Scary how much can be read into so little (Amanda and Patrick's slightly different recollection of the text message...).

I think she should have stopped at "This may seem like a fact of little importance".
 
I think Matteini's reasoning seems that it was planned to give Patrick an alibi:

So if you could refresh my memory here, is the Matteini report the original report in which the ludicrous claim was made that Patrick was the killer?

If this is the case, i would assume the only reason anyone would quote it would be to mock its idiocy.
 
So if you could refresh my memory here, is the Matteini report the original report in which the ludicrous claim was made that Patrick was the killer?

If this is the case, i would assume the only reason anyone would quote it would be to mock its idiocy.

I have quoted it before to show how the evidence is fit with the presumption of guilt on the part of Patrick. It actually sounds more reasonable than say, the Massei report, but only because Matteini actually explains how some conclusions were made.
 
Even in the USA there is a presumption of guilt in certain cases.
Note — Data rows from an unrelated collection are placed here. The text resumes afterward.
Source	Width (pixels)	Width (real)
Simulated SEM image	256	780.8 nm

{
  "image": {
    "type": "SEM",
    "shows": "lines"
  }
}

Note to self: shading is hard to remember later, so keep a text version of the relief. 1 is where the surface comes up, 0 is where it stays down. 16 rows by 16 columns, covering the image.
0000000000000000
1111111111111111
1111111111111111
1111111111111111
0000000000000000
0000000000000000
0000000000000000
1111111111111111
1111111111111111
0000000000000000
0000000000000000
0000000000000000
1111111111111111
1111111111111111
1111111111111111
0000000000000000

If someone you know dies in your house, you are presumed guilty in both the USA and Italy. It's sad, but true, isn't it? The police will treat you as innocent, but all the while you will be near the top of their short list of suspects. In other words, you are presumed to be guilty.
 
The judges are supposed to have a presumption of innocence, we keep coming to this same issue. It is not up to the defense to prove that it was something in the house that may have caused this, it is up to the prosecution to prove the reaction was caused by blood. The prosecution failed to do so. The defense suggested alternate substances and emphasized the fact that specific tests for blood should determine the nature of the reaction and not the initial presumptive test with luminol.

The judges don't have the presumption of innocence as the only task and only duty.

The inquisitory process has in fact a different aim from proving guilt. The aim of the inquisitorial trial does is similar to an investigation, to an inquiry, it is to find out what happened. The judges in an inquisitory sistem - which the Italian justice system is in some of its structures - have he task of actively operate to discover the truth. This is a task, a main goal of the trial to which all parties are supposed to particiate.

The adversarial trial can be schematized in essence as a debate between the prosecution and the defence, while judge and jury are passive, and the defendant is relatively passive too. Assessment on defendant's words is only on his/her "reaction" to questioning under limitation.
The inquisitorial kind of trial has at his essence a debate betwen the judge and the defendant. It is about how the defendant performs in relation to his trial file, and how the defence does as well. The defendant is given wide freedom of speech including a right to lie. But questions and consistence of the defensive arguments get a crucial role.

In the trial debate, the defence and the prosecution can be relatively passive, but any "hole" or lack of argument towards points in the investigation file would be noticed. The defence doesn't have the right to defend as in some adversarial context: it has the duty to defend. If a defensive lawyer is not "defending" enough, the judge may replace him with a state-paid lawyer. A defence attorney must bring defensive arguments.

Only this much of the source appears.